What do you say to this when it lands in your inbox?
I'm the uber submissive. Like, so submissive, that when I submit, you won't know what (didn't) hit you

Is there a scale I wasn't aware of for submissives? Like 0=Dominant; 10=Uber Submissive??

I get this question fired at me on a somewhat regular basis in my Fetlife inbox and I just don't know how to answer it.

I'm not a doormat. I don't submit to just anyone. I have a certain degree of sass (allegedly) and I'm fiercely independent (and I'm not giving that up for anyone).

So I struggle with an answer to that question.

All that said however, in a dynamic, with the right person, I love to please. I love to do the little things that make his day just that bit easier. Those things that make him smile when I do them, just because I wanted to make him happy.

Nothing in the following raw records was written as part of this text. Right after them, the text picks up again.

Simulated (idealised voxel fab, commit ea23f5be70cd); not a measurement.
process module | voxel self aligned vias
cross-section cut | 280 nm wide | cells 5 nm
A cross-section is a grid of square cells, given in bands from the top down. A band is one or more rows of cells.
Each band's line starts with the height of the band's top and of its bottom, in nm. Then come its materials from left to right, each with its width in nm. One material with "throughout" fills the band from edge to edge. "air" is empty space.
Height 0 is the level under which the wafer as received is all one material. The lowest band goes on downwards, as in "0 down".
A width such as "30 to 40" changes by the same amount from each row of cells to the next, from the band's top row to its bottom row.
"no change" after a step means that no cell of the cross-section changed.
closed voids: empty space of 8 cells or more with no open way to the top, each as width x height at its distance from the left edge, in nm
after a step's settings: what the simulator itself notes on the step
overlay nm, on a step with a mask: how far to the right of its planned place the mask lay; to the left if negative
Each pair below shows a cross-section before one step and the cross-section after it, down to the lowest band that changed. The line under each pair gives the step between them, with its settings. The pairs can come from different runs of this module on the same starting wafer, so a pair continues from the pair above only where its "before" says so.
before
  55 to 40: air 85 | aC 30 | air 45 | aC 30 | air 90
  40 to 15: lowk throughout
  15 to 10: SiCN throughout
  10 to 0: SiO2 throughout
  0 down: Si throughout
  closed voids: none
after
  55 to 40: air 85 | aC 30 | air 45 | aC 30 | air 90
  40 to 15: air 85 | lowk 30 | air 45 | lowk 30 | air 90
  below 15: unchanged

I love it when he growls an order and grins that evil smile when I obey without a second thought. I get off on the *** he inflicts and what he gets out of inflicting it - my masochism is very closely linked to my submission.

My D-type becomes an integral part of my world. One of the first things I think of in the morning and last I think of at night. 'Yes, Sir' or 'Yes, Daddy' are things I love to be able to say. And I love to hear the opposite, whether that is 'my girl' or 'little bit' or some other personal name.

I can be super submissive. In a dynamic. With someone I trust. And have built up a connection with. With someone that takes the time to get to know me. I'm as submissive as I want and need to be; as submissive as my D-type wants and needs me to be.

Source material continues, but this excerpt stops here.